Two cases show that indigenous wisdom could be linked to unknown factors, writes Dr Kepa Morgan, senior lecturer in civil and environmental engineering at Auckland University.

Attempts to sensationalise the taniwha issue raised by Glen Wilcox should be condemned.




article on the Auckland Council's Maori Statutory Board warning to planners about the taniwha who lived in an ancient creek running past the Town Hall and down Queen St, was deemed significant enough to warrant front-page attention.

It seems there should be great concern that Ngati Whatua are raising issues informed by their cultural knowledge and values.

Has the possibility been considered that the concerns raised by Ngati Whatua may contribute to an improved design for the downtown rail link?

What these concerns relate to is unclear but one would have to assume they relate to fears that the Maori Statutory Board may expect to participate in other decision-making if allowed to influence the design process for this project.

So why shouldn't Ngati Whatua be asking Auckland's transport committee to give consideration to the taniwha?

It is suggested that in the past Maori have dredged up myths of taniwha in other places with the sole intention of frustrating the progress of projects.

Examples offered include Karu Tahi stopping construction on State Highway 1 near Meremere and causing the road to be rerouted, and the protests at the Ngawha prison site near Kaikohe.

It is of relevance to consider what has happened subsequently in each of these cases.


The indigenous wisdom of Ngati Naho states that Karu Tahi lives in the boggy marsh which would have been encroached upon by construction of the state highway when the Waikato River floods (Herald, November 9, 2002).

In February 2004, about 14 months after the state highway construction was complete, unseasonal wet weather caused flooding of the Waikato River which would have threatened the integrity of the original highway batter design.

Fortunately the redesigned section, which accommodated the Ngati Naho concerns and avoided encroaching on the swamp - an integral part of the flood plain - remained intact, avoiding what could have been potentially costly flood repairs.

In the case of the Ngawha Prison, the taniwha is the log Takauere.

Professor Patu Hohepa (Waitangi Tribunal) considers taniwha to be esoteric minders, protectors of important places, which then have their importance enhanced by the presence of taniwha.

At Ngawha, the prison construction continued without change, despite similar opposition to the project that was experienced in the Karu Tahi example.

Following completion of the prison complex issues arose regarding foundation instability.

These had been noted by workers during construction. In 2007, the Government admitted the prison (which cost $137 million - $100 million more than the original project estimate), was sinking into the ground and required repairs.

In conclusion, it is suggested that taniwha be considered as manifestations of complex phenomena that are not well understood within the narrow constraints of many people's reasoning.

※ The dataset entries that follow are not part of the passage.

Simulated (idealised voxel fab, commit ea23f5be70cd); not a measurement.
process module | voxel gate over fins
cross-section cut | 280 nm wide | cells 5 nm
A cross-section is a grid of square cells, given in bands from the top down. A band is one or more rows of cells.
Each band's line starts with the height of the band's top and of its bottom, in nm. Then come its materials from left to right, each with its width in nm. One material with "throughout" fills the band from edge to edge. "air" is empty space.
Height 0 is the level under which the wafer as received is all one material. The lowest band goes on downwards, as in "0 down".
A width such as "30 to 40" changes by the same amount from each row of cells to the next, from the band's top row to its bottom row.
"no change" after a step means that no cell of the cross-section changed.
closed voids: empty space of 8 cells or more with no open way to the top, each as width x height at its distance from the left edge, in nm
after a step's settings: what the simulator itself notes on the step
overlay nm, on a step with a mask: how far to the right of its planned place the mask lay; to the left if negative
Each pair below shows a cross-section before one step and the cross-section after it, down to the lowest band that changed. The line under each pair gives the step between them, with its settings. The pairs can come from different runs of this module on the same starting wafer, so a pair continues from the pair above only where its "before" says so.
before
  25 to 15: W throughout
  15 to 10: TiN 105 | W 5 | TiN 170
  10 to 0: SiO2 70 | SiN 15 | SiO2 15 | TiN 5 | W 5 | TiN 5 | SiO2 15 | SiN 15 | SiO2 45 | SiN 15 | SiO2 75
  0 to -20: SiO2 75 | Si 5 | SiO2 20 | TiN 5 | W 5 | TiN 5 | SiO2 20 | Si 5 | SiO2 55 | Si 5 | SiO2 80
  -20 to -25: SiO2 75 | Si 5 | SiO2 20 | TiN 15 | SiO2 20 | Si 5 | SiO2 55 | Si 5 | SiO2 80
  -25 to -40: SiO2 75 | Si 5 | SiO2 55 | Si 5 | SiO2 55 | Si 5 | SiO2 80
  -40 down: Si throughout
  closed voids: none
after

In the case of Karu Tahi, the perils of constructing on flood plains are very real to engineers but in this case, before the intervention of Ngati Naho, a potential risk seems to have been overlooked.

In the case of Ngawha, quite possibly the ground instability was a known manifestation of that area associated with the taniwha in indigenous wisdom.

If the initiative had allowed a more thorough investigation of tangata whenua concerns, it is possible the current situation may have been avoided.

The point is not whether the engineers in either case could have done a better job, but rather that developments are not always appropriate everywhere that they are proposed.

And that in most cases the information that engineers are relying on to make decisions is incomplete and fallible.

Therefore it is prudent to take into account all sources of knowledge, rather than assuming that a poorly informed mono-cultural understanding of an issue is the only one that really matters.

Assumption is often the father of ignorance.